Because I specialize in new construction, a full home inspection is rare.  After all, during the building process a home is inspected at several stages along the way by a certified County Building Inspector.  The inspections include the slab/foundation, plumbing, electrical, and at the homes completion, a Certificate of Occupancy issued.  And, on top of that, most builders offer a 2-10 Home Warranty, that covers 1 year workmanship, 2 year systems, and 10 year structural, so there’s very little need for a buyer to spend their money on an inspection of a newly constructed home.

On the other hand, I strongly encourage all re-sale home buyers to have a complete home inspection done.  From the attached diagram (provided by a local home inspector) you can see that the home is checked out from top to bottom.  A written report is then provided to the home buyer and their real estate agent for review.  Over the years I've had buyers who want to ask the seller to fix every little thing, and others who ask for almost nothing.  So, the real question is, which repairs should you ask for?

There are some things that a home has to have like working plumbing, and in the metro Savannah area a working HVAC system is a must.  Personally, I believe that if something in a home leaks, or there is evidence of a previous leak, it should be looked at by a professional and the seller should take care of any repairs that are needed.  Also, the seller should be prepared to fix anything that comes up as a safety hazard in the report such has unsafe wiring.  I found a great article at HGTV.com that does a really job of outlining things to look for in a home inspection. They surveyed several inspectors around the country and put together the most common problems found in home inspections.  As they said in the article, a qualified home inspector is always your best bet for a thorough home evaluation, but it's a good idea to have a general understanding of what to look out for.  

When asking for repairs, buyers should keep in mind that sellers do not always have the money necessary to make repairs.  In that case, a negotiation to reduce the sales price might be an option.  Also, the buyer can cancel the purchase agreement during the inspection period if the inspection reveals too many issues.  And, sellers should understand that many home buyers are strapped for cash and cannot afford to have repairs made and buy a home all at the same time.  Of course, sellers can say no to any repair that the buyers ask for. 

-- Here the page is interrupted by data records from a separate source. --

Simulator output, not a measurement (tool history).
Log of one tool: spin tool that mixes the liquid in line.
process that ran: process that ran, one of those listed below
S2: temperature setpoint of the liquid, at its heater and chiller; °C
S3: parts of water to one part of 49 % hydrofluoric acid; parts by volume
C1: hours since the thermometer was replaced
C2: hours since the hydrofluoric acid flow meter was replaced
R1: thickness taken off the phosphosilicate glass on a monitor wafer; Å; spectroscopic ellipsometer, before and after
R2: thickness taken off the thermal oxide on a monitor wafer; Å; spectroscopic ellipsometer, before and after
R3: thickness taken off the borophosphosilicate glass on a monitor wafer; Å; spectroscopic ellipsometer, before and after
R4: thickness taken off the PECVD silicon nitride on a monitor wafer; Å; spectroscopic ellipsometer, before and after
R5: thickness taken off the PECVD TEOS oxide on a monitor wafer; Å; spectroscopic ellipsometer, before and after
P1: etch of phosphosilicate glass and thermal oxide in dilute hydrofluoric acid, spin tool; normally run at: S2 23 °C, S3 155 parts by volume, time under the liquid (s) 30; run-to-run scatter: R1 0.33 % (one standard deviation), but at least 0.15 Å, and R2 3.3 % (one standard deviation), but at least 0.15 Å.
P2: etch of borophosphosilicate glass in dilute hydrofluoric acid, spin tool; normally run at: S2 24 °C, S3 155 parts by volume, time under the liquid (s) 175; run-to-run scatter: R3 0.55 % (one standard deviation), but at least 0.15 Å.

Keep in mind, the point of the home inspection is to know what you are getting into when buying a home.   Just because an inspection uncovers problems, dosen't necessary mean you should not buy the home.   It can be an important tool to help you determine the value of the home and prevent you from overpaying.  Depending on what is uncovered during the inspection, you may want to conduct an additional inspection of the problem area(s) and work with the seller to resolve the issue as part of the offer.  At the same time, an inspection can help sellers identify problems that could cause issues if found out after closing.